Thursday, January 14, 2010

Why The 'Oldy' Media Risk Being The 'Mouldy' Media

A very interesting article by technology writer Tom Formeski which offers an interesting insight into how journalists see public relations (and by extension those who use PR companies). Here is Duncan's response:

Sorry Tom, but as a former journalist (12 years) and a current PR worker (10 years government and 8 years private), it seems clear to me you're pushing a mythical line when you suggest that journalists are pure as the driven snow, winkling out bias in search of the facts, and these poor innocents are often bamboozled by wicked, manipulative PR flacks who are out to hoodwink them or, worse, bribe them. The only real fact is, due to the overwhelming drive of human nature, most journalists write to their own biases and self-interest.

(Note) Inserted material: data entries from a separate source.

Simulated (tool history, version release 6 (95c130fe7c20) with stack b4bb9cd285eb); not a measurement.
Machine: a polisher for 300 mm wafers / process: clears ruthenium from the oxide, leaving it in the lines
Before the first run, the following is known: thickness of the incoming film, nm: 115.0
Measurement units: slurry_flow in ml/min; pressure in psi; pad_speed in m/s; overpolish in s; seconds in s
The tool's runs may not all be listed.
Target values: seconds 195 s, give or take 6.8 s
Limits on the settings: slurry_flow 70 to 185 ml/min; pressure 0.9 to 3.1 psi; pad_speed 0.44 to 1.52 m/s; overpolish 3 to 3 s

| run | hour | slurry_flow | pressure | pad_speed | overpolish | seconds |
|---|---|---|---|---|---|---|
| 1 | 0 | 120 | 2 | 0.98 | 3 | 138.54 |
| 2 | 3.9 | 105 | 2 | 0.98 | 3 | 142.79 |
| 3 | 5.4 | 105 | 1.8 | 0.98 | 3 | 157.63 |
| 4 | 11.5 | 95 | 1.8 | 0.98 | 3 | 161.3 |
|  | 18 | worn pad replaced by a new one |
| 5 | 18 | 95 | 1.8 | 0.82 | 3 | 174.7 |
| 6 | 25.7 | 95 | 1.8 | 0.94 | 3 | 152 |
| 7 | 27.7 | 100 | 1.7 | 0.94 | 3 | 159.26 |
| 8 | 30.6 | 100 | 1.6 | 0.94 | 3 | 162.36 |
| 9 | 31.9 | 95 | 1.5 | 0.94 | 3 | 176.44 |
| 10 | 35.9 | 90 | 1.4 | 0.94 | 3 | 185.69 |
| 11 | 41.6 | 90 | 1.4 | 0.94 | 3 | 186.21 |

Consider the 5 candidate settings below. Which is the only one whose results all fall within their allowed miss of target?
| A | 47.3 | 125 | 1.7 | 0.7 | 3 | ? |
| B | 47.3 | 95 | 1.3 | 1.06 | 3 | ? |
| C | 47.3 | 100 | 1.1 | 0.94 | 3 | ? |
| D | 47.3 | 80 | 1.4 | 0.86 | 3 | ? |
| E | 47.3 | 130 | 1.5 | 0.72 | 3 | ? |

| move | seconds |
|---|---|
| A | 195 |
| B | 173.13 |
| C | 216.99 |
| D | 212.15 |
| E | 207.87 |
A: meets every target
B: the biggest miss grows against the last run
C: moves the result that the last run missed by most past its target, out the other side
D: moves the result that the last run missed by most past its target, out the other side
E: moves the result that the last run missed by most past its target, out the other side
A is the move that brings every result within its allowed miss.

I was especially struck by this:

"The job of a journalist has always been one of trying to sort through many biased information sources and end up with a fair and accurate story... they know how to deal with the information they receive, what to use and what to leave behind. That’s what quality journalism is all about. That’s the role of a gatekeeper... But if certain news stories can rise to prominence because of manipulation by PR or other agencies — then the important role of the journalist, as society’s gatekeeper, becomes seriously compromised."
So journalists are 'gatekeepers', eh? A rather interesting public admission of what many of my former colleagues and current acquaintances generally keep amongst themselves.

However, their profession would actually be a lot more 'quality' if they weren't gatekeepers. It would mean, for example, that the international 'Climategate' scandal of falsified data by climate scientists in the UK and US (a story that broke in December) might actually be reported in Australia rather than being the subject of a virtual news blackout in that country due to their mainstream media's political bias.

In fact, in advocating the role of journalist as gatekeeper, what you're cheering on is exactly what is killing the old media, causing newspaper revenues to fall and jobs to be lost daily - it is that people have learned to get their information from a wider variety of sources on the internet and then sort that information through the filters of their own biases. And that's human nature too.